Two-year old baby Lilly Baumann is missing. Even after viewing pictures of Lilly playing with boxes of gun ammunition, Judge Steven B. Feren granted joint custody to her troubled mother Megan Everett. Today, the Broward/Palm Beach New Times published a stunning expose’ of Robert Baumann’s attempts to gain sole custody in Judge Feren’s family courtroom. Once again, this story provides more evidence that Feren, a former Democrat politician, is not protecting Broward’s children.
Armed with photographs, YouTube videos and other evidence, Robert Baumann made a compelling case to Feren that Lilly was not safe with her mother. Megan was living with Carlos Lesters in his Sunrise home. Originally from Georgia, Lesters indoctrinated Everett in Confederate culture, race-based conspiracy theories and even a hatred for Abraham Lincoln and Barack Obama. A few months before meeting Megan, Lesters posted a video about the Trayvon Martin shooting.”‘I don’t care if anyone calls me a racist,’ he says in a clip titled ‘MY 500 NEW BLACK FACEBOOK FRIENDS,’ lashing out against his online detractors. ‘In my own way, I am a racist. I just don’t really like white people either. Whatever. Being racist is not illegal.'”
Stephanie Everret told the New Times about her sister’s odd theory how Abraham Lincoln started the destruction of the USA.”She would just go on and on about how Abraham Lincoln was evil,” Stephanie recalled later. “She was never interested in history before, certainly not this warped version.” Megan used her daughter to proliferate her new views on race and politics.
Robert Baumann found Facebook posts of Lilly clad in Confederate gear. “Lesters and Megan posted dozens of pictures from Confederate memorial events, small gatherings of middle-agers dressed in period dress. Lilly was always there, the only kid, decked in Confederate swag. ‘Teach ’em young!’ Facebook friends would comment.” There were pictures of baby Lilly with guns.
In pictures, Lilly played within reach of enough ammunition to take down a battalion. In one picture of Lesters and Lilly cuddling on the couch, the baby could easily have grabbed his holstered sidearm. Baumann shared his findings with Judge Steven B. Feren.
The New Times paints a vivid portrait of the day Baumann presented his evidence to Judge Feren:
The photos sat in a stack, with the jaw-dropping glossies upfront: Lilly playing near metal lockers of rifle ammunition. Lilly’s arm within reach of a Glock sitting in Lesters’ waistband. Lilly sitting in a Confederate graveyard. Across the conference table, Baumann stared at Judge Steven Feren, looking for twitches of shock or surprise in the jowly, bespectacled face. Nothing dented the jurist’s serious expression.
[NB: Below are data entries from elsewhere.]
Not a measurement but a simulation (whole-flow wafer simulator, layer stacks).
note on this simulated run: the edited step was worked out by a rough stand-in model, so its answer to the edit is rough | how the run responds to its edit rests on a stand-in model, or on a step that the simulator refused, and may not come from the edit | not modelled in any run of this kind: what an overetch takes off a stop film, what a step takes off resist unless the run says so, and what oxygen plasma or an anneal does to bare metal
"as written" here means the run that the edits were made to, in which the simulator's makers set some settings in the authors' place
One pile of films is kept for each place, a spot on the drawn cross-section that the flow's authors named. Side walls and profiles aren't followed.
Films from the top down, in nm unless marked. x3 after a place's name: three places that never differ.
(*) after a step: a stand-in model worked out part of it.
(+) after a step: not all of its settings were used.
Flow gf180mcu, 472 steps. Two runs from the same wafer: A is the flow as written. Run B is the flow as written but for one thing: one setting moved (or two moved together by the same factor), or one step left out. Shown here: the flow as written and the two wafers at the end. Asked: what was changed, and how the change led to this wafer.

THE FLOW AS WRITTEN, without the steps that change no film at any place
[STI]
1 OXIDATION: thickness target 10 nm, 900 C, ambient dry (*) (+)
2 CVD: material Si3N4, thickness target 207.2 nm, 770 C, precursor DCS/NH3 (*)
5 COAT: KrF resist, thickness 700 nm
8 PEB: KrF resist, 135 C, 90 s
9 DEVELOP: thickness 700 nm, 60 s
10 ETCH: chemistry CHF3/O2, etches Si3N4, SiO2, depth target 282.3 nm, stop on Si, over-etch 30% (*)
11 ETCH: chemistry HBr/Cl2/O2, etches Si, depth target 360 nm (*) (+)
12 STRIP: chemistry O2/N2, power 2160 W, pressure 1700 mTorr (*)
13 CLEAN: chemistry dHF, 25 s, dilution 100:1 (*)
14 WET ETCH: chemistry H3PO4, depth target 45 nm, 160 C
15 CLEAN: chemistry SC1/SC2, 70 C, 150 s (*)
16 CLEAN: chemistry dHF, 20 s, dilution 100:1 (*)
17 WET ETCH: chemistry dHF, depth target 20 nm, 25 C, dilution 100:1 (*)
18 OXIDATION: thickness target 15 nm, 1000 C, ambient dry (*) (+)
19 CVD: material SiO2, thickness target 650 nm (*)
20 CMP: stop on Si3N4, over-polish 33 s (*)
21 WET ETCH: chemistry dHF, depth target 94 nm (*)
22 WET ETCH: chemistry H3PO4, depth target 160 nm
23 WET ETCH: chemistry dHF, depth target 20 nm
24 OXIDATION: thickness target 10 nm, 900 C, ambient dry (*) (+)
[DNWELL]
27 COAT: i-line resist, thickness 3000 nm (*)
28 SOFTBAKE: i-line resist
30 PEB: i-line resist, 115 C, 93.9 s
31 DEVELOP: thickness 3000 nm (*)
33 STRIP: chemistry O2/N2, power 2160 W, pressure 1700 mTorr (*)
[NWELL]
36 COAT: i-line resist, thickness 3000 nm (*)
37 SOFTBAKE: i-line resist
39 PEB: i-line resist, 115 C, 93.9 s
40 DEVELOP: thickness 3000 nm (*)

Following a March 2014 trial, Feren opted to have Baumann and Everett share joint custody of Lilly. Feren wrote, “With regards to the mother’s living arrangements, the Court is not overly thrilled with the psychology…. “It is… a troubling issue to the Court when the parties [sic] two-year-old child is living in a home with the mother and her boyfriend where the boyfriend carries a gun on his person throughout the day and where there are numerous other weapons and ammunition stored in the household.” According to The New Times, Feren suggested Everett buy gun locks.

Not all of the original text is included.